Before you attempt the project or ask any questions about it on the discussion forum, it is crucial that you read through this entire document thoroughly and carefully. We’ve covered every detail below as best we can without making the document longer than it needs to be.  Thus, if there is any detail about the game you feel was unclear, try referring back to this project spec first, as it can be easy to miss some things in a document of this size. And if your question is more to do on how a feature should be implemented, first ask yourself:  ‘How can I implement this in a way that both satisfies the description given,  and helps make the game easy and fun to play?’  More often than not, the answer you come up with will be the answer we would give you!

Figure 1: Completed Level 0 Screenshot

Note : the actual positions of the entities in the levels we provide you may not be the same as in these screenshots.

Figure 2: Completed Level 1 Screenshot

The Game Engine

When working with Bagel, it’s useful to understand how images are rendered onto the game win- dow in each frame and how these frames are updated between each render.  You can find the documentation for Bagel here.

Coordinates

Every coordinate on the screen is described by an (x,y) pair.  (0, 0) represents the top-left of the screen, and coordinates increase towards the bottom-right.  Each of these coordinates is called a pixel.

Frames

Bagel will refresh the program’s logic at the same refresh rate as your monitor.  Each time, the screen will be cleared to a blank state and all of the graphics are drawn again. Each of these steps is called a frame. Every time a frame is to be rendered, the update() method in ShadowPirate is called. It is in this method that you are expected to update the state of the game.

The refresh rate is typically 60 times per second (Hz) but newer devices might have a higher rate. In this case, when your game is running, it may look different to the demo videos as the constant values in this specification have been chosen for a refresh rate of 60Hz. For your convenience, when writing and testing your code, you may either change these values to make your game playable or lower your monitor’s refresh rate to 60Hz. If you do change the values, remember to change them back to the original specification values before submitting, as your code will be marked on 60Hz screens.

It is highly recommended that you store this refresh rate as a constant in your code, which can be used to calculate timers and cooldowns.  For example, let’s say we want the sailor’s attack cooldown to be 500 milliseconds.  To check whether it’s been 500ms since the last attack, we can have a counter variable that gets incremented by 1 in each update() call, and by dividing this counter value with the number of frames per millisecond, we can calculate the exact number of seconds it’s been. Thus, if it’s been 30 frames since the sailor’s last attack, and the refresh rate is 60 frames per second, we can calculate that it has been 30/ = 500 milliseconds since that last attack, so the sailor should be able to attack again in the next frame. Note that this is purely an example, and there are different ways to implement the cooldowns, so we’ll allow some room for error in these calculations. As long as the game still plays as intended, it’s okay if you miss some cooldowns by a couple milliseconds!

Collision

It is sometimes useful to be able to tell when two images are overlapping. This is called collision detection and can get quite complex. For this game, you can assume images are rectangles. Bagel contains the Rectangle class to help you.

The Levels

Our game will have two levels, each with messages that would be rendered at the start and end of the level.

Window and Background

In Level 0, the background (background0 .png) should be rendered on the screen to completely fill up your window throughout the game. In Level 1, the image background1 .png should be used for the background. The default window size should be 1024  *  768 pixels.

Level Messages

All messages should be rendered with the font provided in res folder, in size 55.  The bottom left of all the messages (unless otherwise specified) should be rendered at (x,  402) where x is the coordinate such that the message is centered horizontally.

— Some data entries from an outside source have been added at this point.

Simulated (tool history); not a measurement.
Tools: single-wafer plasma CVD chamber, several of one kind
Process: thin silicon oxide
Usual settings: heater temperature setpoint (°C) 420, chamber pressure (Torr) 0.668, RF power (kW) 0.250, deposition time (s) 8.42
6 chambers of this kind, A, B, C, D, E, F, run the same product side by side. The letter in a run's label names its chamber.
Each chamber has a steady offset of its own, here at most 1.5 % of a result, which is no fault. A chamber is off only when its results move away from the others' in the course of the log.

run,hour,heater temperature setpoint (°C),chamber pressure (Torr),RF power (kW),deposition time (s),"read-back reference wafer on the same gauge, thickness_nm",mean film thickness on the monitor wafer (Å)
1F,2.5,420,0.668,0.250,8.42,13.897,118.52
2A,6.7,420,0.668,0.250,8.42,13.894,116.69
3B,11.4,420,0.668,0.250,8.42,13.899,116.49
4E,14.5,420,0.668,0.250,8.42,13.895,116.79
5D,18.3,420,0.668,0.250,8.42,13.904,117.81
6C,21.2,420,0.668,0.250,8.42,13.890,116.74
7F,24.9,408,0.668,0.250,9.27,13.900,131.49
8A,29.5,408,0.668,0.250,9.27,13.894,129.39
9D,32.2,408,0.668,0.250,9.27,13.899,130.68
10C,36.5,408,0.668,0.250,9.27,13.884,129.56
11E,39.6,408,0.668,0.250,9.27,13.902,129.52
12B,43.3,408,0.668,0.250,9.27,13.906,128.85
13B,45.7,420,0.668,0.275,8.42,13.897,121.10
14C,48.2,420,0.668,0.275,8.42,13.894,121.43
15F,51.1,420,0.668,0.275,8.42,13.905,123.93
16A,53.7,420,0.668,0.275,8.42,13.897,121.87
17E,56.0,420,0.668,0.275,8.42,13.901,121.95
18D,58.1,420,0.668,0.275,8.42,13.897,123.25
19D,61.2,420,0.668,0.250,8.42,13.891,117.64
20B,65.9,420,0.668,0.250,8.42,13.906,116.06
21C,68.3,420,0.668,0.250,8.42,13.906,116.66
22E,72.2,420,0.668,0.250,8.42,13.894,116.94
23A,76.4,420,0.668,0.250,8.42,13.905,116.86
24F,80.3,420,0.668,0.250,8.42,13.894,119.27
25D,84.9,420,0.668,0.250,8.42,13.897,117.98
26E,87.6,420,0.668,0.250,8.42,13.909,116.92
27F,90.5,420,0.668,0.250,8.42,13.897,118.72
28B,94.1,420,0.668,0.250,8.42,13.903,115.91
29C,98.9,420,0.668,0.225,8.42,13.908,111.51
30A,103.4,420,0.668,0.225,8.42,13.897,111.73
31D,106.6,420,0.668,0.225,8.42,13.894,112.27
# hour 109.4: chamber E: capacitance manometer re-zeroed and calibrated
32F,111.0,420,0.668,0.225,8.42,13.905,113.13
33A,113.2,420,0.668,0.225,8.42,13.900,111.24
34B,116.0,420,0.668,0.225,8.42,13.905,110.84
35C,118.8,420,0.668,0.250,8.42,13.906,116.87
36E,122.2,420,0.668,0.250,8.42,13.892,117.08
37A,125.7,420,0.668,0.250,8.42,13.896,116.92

Hint: The drawString() method in the Font class uses the given coordinates as the bottom left of the message. So to center the message horizontally, you will need to calculate the x coordinate using the Window .getWidth()  and  Font .getWidth() methods.

Level Start

When the game is run, Level 0 should start with an instruction message consisting of 3 lines:

PRESS  SPACE  TO  START

PRESS  S  TO  ATTACK

USE  ARROW  KEYS  TO  FIND  LADDER

This instruction message should be rendered as described above, on top of the background and in the font provided. There must also be adequate spacing between the 3 lines to ensure readability (you can decide on the value of this spacing yourself, as long as it’s not small enough that the text overlaps or too big that it doesn’t fit within the screen).  Nothing else, not even the level’s

background, should be rendered in the window beyond this message before the level has begun. At the start of Level 1, the following instruction message with these 3 lines should be shown:

PRESS  SPACE  TO  START

PRESS  S  TO  ATTACK

FIND  THE  TREASURE

The spacing between the lines is the same as described above.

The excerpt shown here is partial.